The “big” development at the start of the book is that the owner puts a sign on the fantasy world-side of the door that translates the restaurant’s name and purpose for the denizens of that world. Until now, the clientele it had attracted – at least in regards to first-timers – always tended to be either people in dire straits or people who naturally say “oh hey, what’s this door in the middle of nowhere?”. Now that it can say what it is, it’s attracting more newcomers who might have been wary were it just a door with Japanese written on it. Of course, even if they’re aloof elves that literally live in the clouds, they still end up enchanted by the clouds. I also liked that the customers are interacting with each other in ways other than talking about the food – one bard with a broken leg who found the door in the middle of nowhere gets healed by a priestess, meaning the restaurant is literally a life-saver.

The “main” cast still don’t do much but serve food. I had wondered if the series might be going for some sort of romance between the owner and Aletta, but there’s absolutely no sign of that here – I think it’s got nothing else on its mind but food. Aletta is still working on recovering from the abuse she received in the fantasy world – when she comes down with a bad cold (and gets some egg porridge), she fears that she’ll end up being fired for being unable to work. Kuro has a more difficult problem – she’s hideously overpowered, doesn’t speak (she communicates with customers telepathically, and none of them notice this at all), and is at heart a stoic sort of character. She seems to care for Aletta and the owner, but it’s hard to get a grasp on her. I’m not sure we ever will.

All this and food, food, food. There’s roast beef, Chinese congee, mille crepe cake, etc. The series continues to be a peaceful meal of a book.

Restaurant to Another World, Vol. 4

By Junpei Inuzuka and Katsumi Enami. Released in Japan as “Isekai Shokudou” by Shufunotomosha. Released in North America by Seven Seas. Translated by Elliot Ryouga. Adapted by Nino Cipri.

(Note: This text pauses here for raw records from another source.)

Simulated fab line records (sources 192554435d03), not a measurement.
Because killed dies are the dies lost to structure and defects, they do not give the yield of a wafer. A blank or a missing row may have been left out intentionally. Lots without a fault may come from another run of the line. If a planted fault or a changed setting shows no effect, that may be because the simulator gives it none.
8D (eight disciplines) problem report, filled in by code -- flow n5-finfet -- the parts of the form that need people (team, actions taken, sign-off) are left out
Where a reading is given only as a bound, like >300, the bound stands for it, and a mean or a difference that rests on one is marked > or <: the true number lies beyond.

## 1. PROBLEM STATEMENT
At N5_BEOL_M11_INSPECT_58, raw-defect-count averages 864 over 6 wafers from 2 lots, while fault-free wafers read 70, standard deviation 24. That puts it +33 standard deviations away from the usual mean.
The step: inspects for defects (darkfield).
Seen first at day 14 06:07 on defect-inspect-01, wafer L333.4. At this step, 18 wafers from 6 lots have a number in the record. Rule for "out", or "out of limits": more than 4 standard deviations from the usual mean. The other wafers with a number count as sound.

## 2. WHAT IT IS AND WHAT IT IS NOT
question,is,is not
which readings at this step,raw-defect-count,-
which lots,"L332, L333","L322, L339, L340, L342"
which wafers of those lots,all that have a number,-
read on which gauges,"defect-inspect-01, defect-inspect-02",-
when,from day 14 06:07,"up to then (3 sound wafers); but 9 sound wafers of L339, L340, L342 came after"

This sat in my queue for a while, not because I don’t enjoy it, but because I know reviewing it will always be hard, as it’s 75% loving descriptions of food. We get rice burgers, French onion soup, Oyakodon, Peperoncino and potato chips, and trust me, they’re all described so that you immediately want to make the meal yourself. Sadly, there aren’t recipes included in these books the way you see with a lot of cooking manga (perhaps the manga version will add them?). In terms of the restaurant itself, the biggest development is that Aletta gets a raise, as she’s now been there for one year. That said, there’s a lot of development on the other side of the door in terms of worldbuilding. Indeed, we finally get the origin story for the doors, and it shows a tie between both worlds that is both surprising and obvious at the same time. Turns out it runs in the family.

This isn’t to say that we don’t get glimpses of the future as well. One of the book’;s more annoying but tolerable habits is to show a character won over by something the restaurant is serving and think about how to create it in their world, followed by a caption talking about how in a hundred years’ time, their names would be legendary in terms of achieving the objective. The fantasy world may lack preservatives, but it’s making do, and finding ways to at least come close to things that the restaurant can serve. There’s also more discussion of half-elf prejudice – we’ve seen this discussed before, but here we get it starkly laid out, as by chance one girl in a village born to two half-elfs is a “changeling” – essentially meaning she develops in elf terms. This leads to her being abandoned by the village for being “slow”, when in reality it’s more she’s still a baby. Fortunately, she gets rescued and apprenticed.

The book jumps around more than usual – there’s several chapters with the previous generation at the restaurant, and the prologue and final chapters deal with the generation before that. It turns out that Yomi, one of the saviors of the world from ancient times, was essentially blown up into our dimension, and ended up being found by the current manager’s grandfather. Them marrying is what led to the restaurant and the special relationship it has with her old world. Her husband has passed on, but she’s still around, and shows up at the final chapter to give her grandson the “master key” – in essence, showing she trusts that he can handle everything going forward. It’s not a “I’m about to die” sort of scene, but reads more as a passing of the torch – indeed, she reads like a tough old grandma, and even meets up with one of her old compatriots, now also an old man.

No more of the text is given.